Monday, April 20, 2009

Citation Coloring with Google Scholar

So following on from my post on the Google Scholar API and PaperCube I just wrote a little ruby script to screen scrape the first cited by link and number of hits of google scholar. I'm hoping to create an example of the kinds of things that would become easier if a Google Scholar API was published. Here's the script:

#!/usr/bin/ruby -w
require 'open-uri'
require 'pp'

begin
query = ARGV[0].gsub(/\W/,'+')

open("http://scholar.google.com/scholar?num=1&hl=en&lr=&q=%22#{query}%22&btnG=Search") do |f|
f.each do |line|
link = line[/<br><a class=fl href=\"([^<]*)\">Cited by (\d*)<\/a>([^<]*)/,1]
unless link.nil?
pp link
pp line[/<br><a class=fl href=\"([^<]*)\">Cited by (\d*)<\/a>([^<]*)/,2]
break
end
end

end
rescue
pp 'usage: scholar.rb <paper-title>'
end
This works by doing a search on a paper title and assuming the first hit will be the correct paper, and then grabbing the number of citations and link to the page of citations using regular expression matching. Clearly this would be much cleaner if there was an API to hit.
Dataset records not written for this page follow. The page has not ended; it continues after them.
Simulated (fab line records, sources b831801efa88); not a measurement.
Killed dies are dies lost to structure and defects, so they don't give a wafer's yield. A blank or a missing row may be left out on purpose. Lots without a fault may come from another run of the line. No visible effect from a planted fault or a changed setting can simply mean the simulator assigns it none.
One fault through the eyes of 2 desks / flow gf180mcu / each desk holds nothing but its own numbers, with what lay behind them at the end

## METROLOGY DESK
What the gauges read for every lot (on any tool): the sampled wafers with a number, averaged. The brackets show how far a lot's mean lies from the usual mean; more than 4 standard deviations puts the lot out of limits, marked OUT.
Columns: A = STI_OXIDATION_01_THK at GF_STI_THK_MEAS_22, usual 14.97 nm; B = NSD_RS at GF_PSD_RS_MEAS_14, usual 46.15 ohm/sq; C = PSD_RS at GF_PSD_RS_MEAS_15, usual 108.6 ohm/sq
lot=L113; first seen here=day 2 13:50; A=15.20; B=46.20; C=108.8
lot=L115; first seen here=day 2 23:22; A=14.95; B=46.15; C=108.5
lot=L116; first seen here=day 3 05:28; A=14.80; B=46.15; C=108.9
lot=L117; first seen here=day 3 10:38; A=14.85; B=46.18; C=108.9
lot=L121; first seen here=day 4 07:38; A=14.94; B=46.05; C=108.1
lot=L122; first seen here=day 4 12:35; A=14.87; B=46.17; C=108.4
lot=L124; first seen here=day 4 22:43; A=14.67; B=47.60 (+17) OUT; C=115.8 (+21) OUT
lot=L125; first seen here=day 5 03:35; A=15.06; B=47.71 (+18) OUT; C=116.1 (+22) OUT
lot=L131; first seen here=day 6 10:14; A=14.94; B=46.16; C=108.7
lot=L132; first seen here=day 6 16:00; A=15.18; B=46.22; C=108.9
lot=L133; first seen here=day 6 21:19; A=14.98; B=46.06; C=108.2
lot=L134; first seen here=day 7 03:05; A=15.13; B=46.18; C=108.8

Now I just need to create a web interface or a PDF document javascript plugin (some example scripts here), so that I can achieve my goal of being able to color-highlight all the references in a academic document so that the most highly cited ones stand out. I think this would be really useful for quickly homing in on the key papers in a field. I am not sure if a PDF document plugin can access the web, so I went ahead and created a little rails app that will accept a list of papers and then try and look them all up in Google Scholar using the above script.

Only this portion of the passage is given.